Members of an association created in France to complain about travelling conditions to the Comoros accused the Yemenia airline of low standards over a number of years.
"The accident was predictable," said Farid Soilihi, president of the group "SOS-Voyages to the Comoros", denouncing what he said were dirty and badly maintained aircraft.
Stephane Salord, the Comoran consul in Marseille, said he had long heard complaints from the city's large expatriate community about journeys that were "too long, too expensive, too risky".
The undersecretary of Yemen's civil aviation authority, Abdul-Rahman Abdul-Qader, rejected the accusations about the plane's condition.
"This is baseless, otherwise we would not have allowed the plane to go on an overseas trip. We exercise strict control on on our planes and if anything like this (was discovered) the plane would, of course, never be allowed to take off," he told Reuters in Sanaa.
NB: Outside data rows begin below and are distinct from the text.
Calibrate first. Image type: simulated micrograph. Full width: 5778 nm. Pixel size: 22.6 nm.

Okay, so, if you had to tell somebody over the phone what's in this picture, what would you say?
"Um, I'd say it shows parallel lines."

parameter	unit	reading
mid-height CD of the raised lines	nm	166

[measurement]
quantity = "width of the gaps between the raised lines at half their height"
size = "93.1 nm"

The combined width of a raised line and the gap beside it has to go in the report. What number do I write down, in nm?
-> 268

The aircraft crashed with 153 people on board, including 66 French. Many of them were families from France's large Comoran community who were travelling home for the holidays.
French Transport Minister Dominique Bussereau said faults had been detected during inspections in France in 2007 on the A310-300 aircraft that crashed and it had been banned from French soil. European Union officials said the plane had sparked an inquiry two years ago into the airline's safety record.
Yemen's transport minister said the plane that crashed had been thoroughly checked in May under Airbus supervision.
"It was a comprehensive inspection carried out in Yemen ... with experts from Airbus," Khaled Ibrahim al-Wazeer told Reuters. "It was in line with international standards."
Faysal Emran, area manager for Yemenia in Paris, said bad weather appeared to be the cause of the accident and he said there were no problems with the A310-300.
"The plane was normal, operative, last flight was to London, 2,3 or 4 flights, a good A310," he told reporters.
Soilihi said he had sent a letter last week to the French foreign, interior and transport ministers warning them of the association's concerns about the airline.
He had also organised a protest for Aug. 11 at the Paris airport where many boarded the doomed plane.
Yemenia had used a different plane, an A330, to pick the passengers up in Paris and Marseille before transferring them to the A310-300 in the Yemeni capital Sanaa.
Families arriving at the airport in Marseille were met by Comoros consul Stephane Salord. He said it was very regrettable direct flights had been been stopped for reasons of profitability.
"The Comorans save up for several months in the year to go to Comoros with their families. In this plane there were entire families, parents, children, elders who were with them," he said.
"There is a lot of anger and emotion today....Just because we're a developing country doesn't mean we have to be dependent on companies that do not respect international norms."